Yeah, I'm in the same boat. I honestly feel teachers should receive more compensation than they do, but I didn't want to be that guy. Of course I'd feel that way, I have a teaching degree.
I know a teacher friend of mine who had co-workers who logged their work hours throughout the entire year, including time at school, during school, after school, home planning, and taking additional classes to remain certified. The average number ended up being 13 months of full-time work (40 hour weeks, 4 times a month, 13 months a year) taking place in 9 months.
For example, if your principal knows you have a rough set of kids and most fail, do they blame you mostly for it, or will they at least look at what improvements were made?
In other words, does administration take a fair approach to measure a teacher's effectiveness or do you think the wrong measures are taken into consideration? What are those measures?
To go back to my friend once again (honestly, I'm not secretly talking about myself), she was given average or slightly below average marks by her principal and was told directly by the principal himself that he gave those marks so she'd be able to have marks that'd appear improved the next time she was graded. Questions about the system often go openly unanswered in school systems. It's an illogical mess.
In terms of kids' grades and scores, the idea is a teacher must have scores improve from one year to the next, continuously. Folks are trying to rank teachers mathematically and scientifically, almost as if we're basketball players vying for a scoring title or Most Improved Player of the Year trophy. I'm not sure it should work like that.
What happens to the kids that fall through the cracks? Well, I've spent a significant portion of my young career working in an alternative education environment. It's a branch of the actual school system that caters to students who struggle in traditional educational settings, whether it be because they struggle within the classroom, don't learn very effectively via lecture, are being bullied, or just flat out don't feel they fit well in the ol' high school full of cliques.

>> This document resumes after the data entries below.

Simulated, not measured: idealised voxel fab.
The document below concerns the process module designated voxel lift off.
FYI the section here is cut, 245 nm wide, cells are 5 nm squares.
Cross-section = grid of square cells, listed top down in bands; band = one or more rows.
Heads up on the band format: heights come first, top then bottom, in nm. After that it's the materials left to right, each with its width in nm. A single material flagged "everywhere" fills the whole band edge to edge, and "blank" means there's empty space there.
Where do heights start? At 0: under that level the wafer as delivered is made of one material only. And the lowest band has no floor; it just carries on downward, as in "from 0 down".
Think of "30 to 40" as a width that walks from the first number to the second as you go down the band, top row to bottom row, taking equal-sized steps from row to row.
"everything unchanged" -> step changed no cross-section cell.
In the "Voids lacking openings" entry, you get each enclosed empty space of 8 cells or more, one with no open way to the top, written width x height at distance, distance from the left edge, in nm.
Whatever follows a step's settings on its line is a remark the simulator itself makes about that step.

The alternative high school is a tremendous outlet for students who either failed the traditional high school or had the traditional high school fail them. It's a comfortable, tight family setting. When I began my work there (first as a basketball coach) I prepared myself for frequent fights and general lunacy, but nothing could have been further from the truth. Even though the alt. ed. often seems like an afterthought to the administration, it's actually a wonderful safety net for those who fell through. There's a lot of self-paced computer learning as well as many other alternative ways to meet traditional high school state-mandated goals. Those who stick with it ultimately receive a high school diploma.
On the flip side, many unfortunately even fall through our safety net. That's where, oftentimes, our Adult Education program comes into play (which I've also had my hand in). From a teaching standpoint, one of the most beautiful things about the Alternative Education and Adult Education environment is the educational freedom. The same courses must be taught and passed as the high school, and those same courses must contain the same exact benchmarks, but there's such a dramatic drop in rigid structure. For example, that meant, for students learning Economics, I could actually afford to go my own route and explain supply and demand through XBox, Wii, and Playstation releases. I had moments to catch my breath and choose my own path toward educating these guys. It was a win-win.
Most people are reluctant to embrace the idea (I was), but I'd keep alternative or adult education in the back of my mind in your case. It has a lot more to offer than I ever imagined it would. There's something awfully direct and present about handing a diploma over to a 34 year single mother who finally built up the courage to come back and begin the road of making something for herself.